Virtualization refers to the creation of virtual resources such as a server, desktop, operating system, file, storage, or network.

Virtualization

Virtualization = Virtual + Realization . In other words, virtualization means to realize something virtually. A simple definition of virtualization is the formation of a virtual computer inside the real computer. It is an abstraction layer above the hardware layer. It is hardware reducing, memory saving, and cost & energy saving technology that is rapidly transforming the IT landscape. In computing, virtualization refers to the creation of a virtual (rather than a real) version of something, including virtual computer hardware platforms, storage devices, and computer resources.In other words, virtualization can also be perceived as a technique that allows us to share a physical instance of a resource or an application among multiple customers and organizations.

The idea of virtualization is not new. It was introduced by IBM in 1960 when mainframe computers were in use. Mainframe computers were underutilized most of the time, hence to amplify the resource utilization of these mainframe computers, the virtualization technology was introduced which allows running multiple OS(Operating Systems) simultaneously.

Due to invention of desktop and reduction in hardware prices this technology become dormant for a long time.

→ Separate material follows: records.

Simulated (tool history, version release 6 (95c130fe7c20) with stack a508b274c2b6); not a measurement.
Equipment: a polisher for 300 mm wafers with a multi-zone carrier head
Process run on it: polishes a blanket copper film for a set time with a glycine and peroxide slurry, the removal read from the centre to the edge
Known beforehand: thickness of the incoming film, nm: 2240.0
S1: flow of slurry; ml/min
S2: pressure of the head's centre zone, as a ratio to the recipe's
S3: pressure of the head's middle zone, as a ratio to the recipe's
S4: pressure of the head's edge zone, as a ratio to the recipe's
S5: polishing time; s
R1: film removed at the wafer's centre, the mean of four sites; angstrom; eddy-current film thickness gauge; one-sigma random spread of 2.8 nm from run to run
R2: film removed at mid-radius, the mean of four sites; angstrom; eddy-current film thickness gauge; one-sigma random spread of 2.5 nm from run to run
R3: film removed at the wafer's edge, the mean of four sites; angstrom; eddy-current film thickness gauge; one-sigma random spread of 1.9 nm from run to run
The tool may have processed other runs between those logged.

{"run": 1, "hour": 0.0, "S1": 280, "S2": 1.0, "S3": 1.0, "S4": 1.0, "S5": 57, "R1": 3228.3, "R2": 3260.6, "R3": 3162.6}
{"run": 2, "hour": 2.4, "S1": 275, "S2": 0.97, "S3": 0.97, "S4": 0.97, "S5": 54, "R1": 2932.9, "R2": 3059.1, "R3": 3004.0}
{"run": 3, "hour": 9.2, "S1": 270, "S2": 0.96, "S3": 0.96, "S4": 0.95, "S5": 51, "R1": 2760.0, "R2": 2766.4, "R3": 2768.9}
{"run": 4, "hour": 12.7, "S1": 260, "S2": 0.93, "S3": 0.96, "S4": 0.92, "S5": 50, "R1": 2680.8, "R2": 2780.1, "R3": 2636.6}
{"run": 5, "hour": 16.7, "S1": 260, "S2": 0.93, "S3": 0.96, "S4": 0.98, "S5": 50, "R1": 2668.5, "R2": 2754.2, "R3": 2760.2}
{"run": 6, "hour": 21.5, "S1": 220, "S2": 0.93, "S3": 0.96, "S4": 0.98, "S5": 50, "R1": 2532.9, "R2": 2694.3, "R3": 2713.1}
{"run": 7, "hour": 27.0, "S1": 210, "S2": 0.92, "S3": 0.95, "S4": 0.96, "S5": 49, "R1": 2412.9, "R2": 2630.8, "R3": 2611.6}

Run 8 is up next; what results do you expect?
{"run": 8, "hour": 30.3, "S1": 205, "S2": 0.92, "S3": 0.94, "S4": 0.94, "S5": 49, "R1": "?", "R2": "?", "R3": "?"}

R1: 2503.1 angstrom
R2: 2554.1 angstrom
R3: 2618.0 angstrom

But over the past few decades with the invention of new technologies like utility computing and cloud computing, virtualization has regained its importance.

Server Virtualization

Server virtualization allows multiple servers to be installed on one or more existing servers. This saves floor space and money since you don’t have to purchase new servers or expand the square footage of your server room.

The benefits of server virtualization include:

· Multiple operating systems can be run on a single physical server(host)

· Many physical servers can often be consolidated into one or two physical servers, saving your small business money that would have been spent on physical servers.

· Your small business’s electricity requirements will decrease—fewer servers run on less power and will also generate less heat which will reduce your server room cooling bill

· Virtualizing most servers onto one or two physical servers reduces server maintenance costs.

· Additional RAM, processor power or storage space can be quickly and easily allocated to any virtual server.

· In case of virtual server error, quick restores can be done from locally stored backups.

· Virtual servers are easily moved between host servers, allowing maximum use of available processing power.

Desktop Virtualization

Desktop virtualization removes the need for a CPU at each computer station. Each user will still have a monitor and mouse but will have their desktop CPU virtually stored on a local server.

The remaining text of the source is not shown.